On 31-Dec-12 20:12:13 +0900, Kip Coul wrote:

> Hello Andy,
> 
> Good suggestion.
> 
> I'll look into the internals of listchars to implement this.
> 
> I'll keep you posted.
> 
> Cheers,
> Kip
> 
> On 31 déc. 2012, at 11:47, Andy Spencer <[email protected]> wrote:
> 
>> On 2012-12-31 10:22, Kip Coul wrote:
>>> Currently, the visualization of a tab is represented as a first
>>> character followed by as many repetitions of a second character needed
>>> to fill the width (lcs_tab1 and lcs_tab2 in the code, if I'm not
>>> mistaken).
>>>
>>> I'd like to do the opposite, through an option: the first character
>>> repeated plus the second character at the end. That would enable using
>>> arrows ('--->' for 4-space wide tabs).
>>>
>>> What do you think about this? I could add an option such as 'tabview'
>>> which could take two values.
>>
>> I've wanted this before as well.
>>
>> Maybe instead of adding another option you could modify how listchars
>> works? You could use tab:xyz for the left character, the repeated middle
>> character, and the (optional) right character. Then to get an arrow you
>> could use:
>>
>>  :set listchars=tab:-->
>>
>> Any existing configurations that use the two character format `tab:xy'
>> would just be a special case and would be equivalent to tab:xyy.

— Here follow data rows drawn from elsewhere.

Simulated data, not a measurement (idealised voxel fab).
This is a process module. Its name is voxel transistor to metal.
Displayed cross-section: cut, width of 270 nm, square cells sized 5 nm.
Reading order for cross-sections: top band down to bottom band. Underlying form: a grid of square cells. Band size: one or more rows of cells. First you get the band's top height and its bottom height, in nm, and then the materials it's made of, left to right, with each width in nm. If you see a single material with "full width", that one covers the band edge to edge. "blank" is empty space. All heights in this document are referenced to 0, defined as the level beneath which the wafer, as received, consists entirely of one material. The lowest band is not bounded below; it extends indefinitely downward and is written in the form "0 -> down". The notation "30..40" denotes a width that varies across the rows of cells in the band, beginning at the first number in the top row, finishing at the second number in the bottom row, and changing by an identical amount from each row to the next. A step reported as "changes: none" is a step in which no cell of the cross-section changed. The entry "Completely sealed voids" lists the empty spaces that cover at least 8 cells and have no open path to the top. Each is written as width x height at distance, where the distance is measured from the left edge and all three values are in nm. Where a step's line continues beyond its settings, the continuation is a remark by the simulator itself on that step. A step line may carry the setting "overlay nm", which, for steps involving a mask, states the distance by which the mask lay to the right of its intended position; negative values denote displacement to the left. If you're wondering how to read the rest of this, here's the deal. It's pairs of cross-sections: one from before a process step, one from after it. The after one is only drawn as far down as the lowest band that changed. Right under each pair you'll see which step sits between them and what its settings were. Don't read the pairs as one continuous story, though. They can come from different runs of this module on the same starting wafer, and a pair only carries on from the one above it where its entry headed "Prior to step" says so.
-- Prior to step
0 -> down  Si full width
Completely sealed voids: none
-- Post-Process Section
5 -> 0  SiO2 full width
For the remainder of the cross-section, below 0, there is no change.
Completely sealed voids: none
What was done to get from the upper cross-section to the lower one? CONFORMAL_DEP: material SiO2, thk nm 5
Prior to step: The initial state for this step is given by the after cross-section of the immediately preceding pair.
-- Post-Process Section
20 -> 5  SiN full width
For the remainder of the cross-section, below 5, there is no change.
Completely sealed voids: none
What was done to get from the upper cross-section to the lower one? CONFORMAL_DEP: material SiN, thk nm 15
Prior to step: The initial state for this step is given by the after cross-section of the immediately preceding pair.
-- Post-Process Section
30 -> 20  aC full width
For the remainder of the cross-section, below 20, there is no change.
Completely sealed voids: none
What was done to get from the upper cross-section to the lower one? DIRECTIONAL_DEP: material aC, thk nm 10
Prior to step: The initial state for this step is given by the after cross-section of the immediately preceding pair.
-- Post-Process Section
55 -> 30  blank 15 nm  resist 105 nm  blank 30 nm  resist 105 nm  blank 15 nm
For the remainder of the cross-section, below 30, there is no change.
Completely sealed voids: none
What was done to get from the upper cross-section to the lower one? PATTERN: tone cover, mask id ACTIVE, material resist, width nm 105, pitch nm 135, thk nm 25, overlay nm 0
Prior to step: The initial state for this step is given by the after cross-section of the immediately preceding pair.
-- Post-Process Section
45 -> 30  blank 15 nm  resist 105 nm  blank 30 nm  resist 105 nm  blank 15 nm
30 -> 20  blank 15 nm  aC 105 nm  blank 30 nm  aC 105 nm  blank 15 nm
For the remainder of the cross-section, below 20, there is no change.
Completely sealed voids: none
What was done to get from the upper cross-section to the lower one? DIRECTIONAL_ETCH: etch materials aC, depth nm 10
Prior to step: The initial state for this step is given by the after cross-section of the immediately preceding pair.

This has been proposed before, but not been accepted yet.

    http://groups.google.com/group/vim_dev/browse_thread/thread/6eaf6fc82626ec25

Have a look at the patch, check whether it still works, try to improve it (tests
would be especially nice; Bram rightly wants better test coverage now), and
resubmit for consideration here.

-- regards, ingo

PS: Please don't top-post to this list.